MI'KMAQ EDUCATION CHANGES
UNDER FRENCH OCCUPATION

The Treaty of Paris, signed by the British and French on February 10, 1763, transferred Cape Breton and Quebec to British rule, and restricted the French to the islands of St. Pierre and Miquelon. Thus, ended France’s involvement in what is today Canada. The signing also officially ended a mutually beneficial 158-year-old relationship between the French and the Mi'kmaq.

That the relationship lasted so long is a tribute to French enlightenment. From the time they arrived on our shores they, instead of trying to debase and beat them into submission as the English would, treated the Mi'kmaq as human beings and undertook programs to help them acquire the skills they needed to accommodate themselves to the foreign economy being imposed. With this help they probably would have gradually created a technologically advanced civilization. This prediction is based on the premise that the French were actively promoting this vision as a future for the Mi'kmaq, until 1713, when the English took over.

To achieve this vision, shortly after planting their colonies in Nova Scotia, the French focused on providing education opportunities for individual Mi'kmaq. It got under way in 1634, when Cardinal Richelieu sent members of the Capuchin order to New France to engage in missionary work and to set up schools to teach both French and Mi'kmaq children.

By 1635, the Capuchins had opened a college at Port-Royal, probably the first such institution opened by the French in the Americas. It had in attendance about thirty Acadian children and several Mi'kmaq as boarders, and other Mi'kmaq children attended the school on a daily basis. The French also encouraged any Mi'kmaq who aspired to a higher education to travel to France to attend university. While there, they enjoyed all the rights and privileges of French citizenship. The mission school functioned until 1654, at which time the English took over the fort for a short while and closed it.

In contrast, by 1763, after ruling the province for fifty years, the English had made no attempt to offer even the bare rudiments of education to the Mi'kmaq.
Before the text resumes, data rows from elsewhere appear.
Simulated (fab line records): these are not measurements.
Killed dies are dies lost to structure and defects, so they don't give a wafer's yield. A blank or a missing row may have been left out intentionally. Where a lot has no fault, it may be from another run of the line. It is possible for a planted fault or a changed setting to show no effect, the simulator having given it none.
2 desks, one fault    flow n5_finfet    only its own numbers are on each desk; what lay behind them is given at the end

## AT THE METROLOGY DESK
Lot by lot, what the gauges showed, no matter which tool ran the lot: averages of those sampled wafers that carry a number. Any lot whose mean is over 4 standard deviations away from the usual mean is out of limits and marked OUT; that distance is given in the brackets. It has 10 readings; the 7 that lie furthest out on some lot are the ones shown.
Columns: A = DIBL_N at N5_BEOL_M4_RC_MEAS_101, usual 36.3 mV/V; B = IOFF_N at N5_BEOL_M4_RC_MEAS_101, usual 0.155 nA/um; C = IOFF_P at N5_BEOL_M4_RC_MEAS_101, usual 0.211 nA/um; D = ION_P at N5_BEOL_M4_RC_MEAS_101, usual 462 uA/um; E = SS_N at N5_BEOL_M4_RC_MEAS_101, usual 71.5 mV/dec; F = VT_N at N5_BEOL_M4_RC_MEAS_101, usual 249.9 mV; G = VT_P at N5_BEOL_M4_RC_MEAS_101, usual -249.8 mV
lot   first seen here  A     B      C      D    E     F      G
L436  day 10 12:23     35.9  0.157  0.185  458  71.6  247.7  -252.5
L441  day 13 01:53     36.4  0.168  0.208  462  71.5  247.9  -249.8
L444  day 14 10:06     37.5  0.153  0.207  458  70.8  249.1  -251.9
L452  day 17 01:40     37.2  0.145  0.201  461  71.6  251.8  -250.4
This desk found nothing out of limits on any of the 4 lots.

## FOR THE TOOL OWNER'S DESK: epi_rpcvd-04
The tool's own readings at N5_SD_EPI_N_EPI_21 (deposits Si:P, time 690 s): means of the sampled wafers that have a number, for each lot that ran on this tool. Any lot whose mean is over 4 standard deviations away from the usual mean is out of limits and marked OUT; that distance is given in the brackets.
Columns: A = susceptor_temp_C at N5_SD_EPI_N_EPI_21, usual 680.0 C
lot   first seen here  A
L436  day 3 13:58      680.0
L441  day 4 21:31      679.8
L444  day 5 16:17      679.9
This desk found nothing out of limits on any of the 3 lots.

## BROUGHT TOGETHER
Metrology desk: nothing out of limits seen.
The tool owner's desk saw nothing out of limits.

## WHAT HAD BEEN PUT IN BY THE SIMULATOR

The Treaty of Paris altered the lifestyles of most indigenous people in the Maritimes, but, the most adversely affected by it was the Cape Breton Mi'kmaq. Under French rule, they had enjoyed freedom from persecution and had been able to practice their culture unmolested. Their experience with the French, compared to the brutality experienced by the mainland Mi'kmaq under English rule, was like the difference between day and night.

Although governed by a different British colonial administration, the situation for the Cape Breton Mi'kmaq slowly became more similar to what the mainland Mi'kmaq were being forced to endure. However, because of their relative isolation, they were still better situated to continue practising their culture than most mainlanders.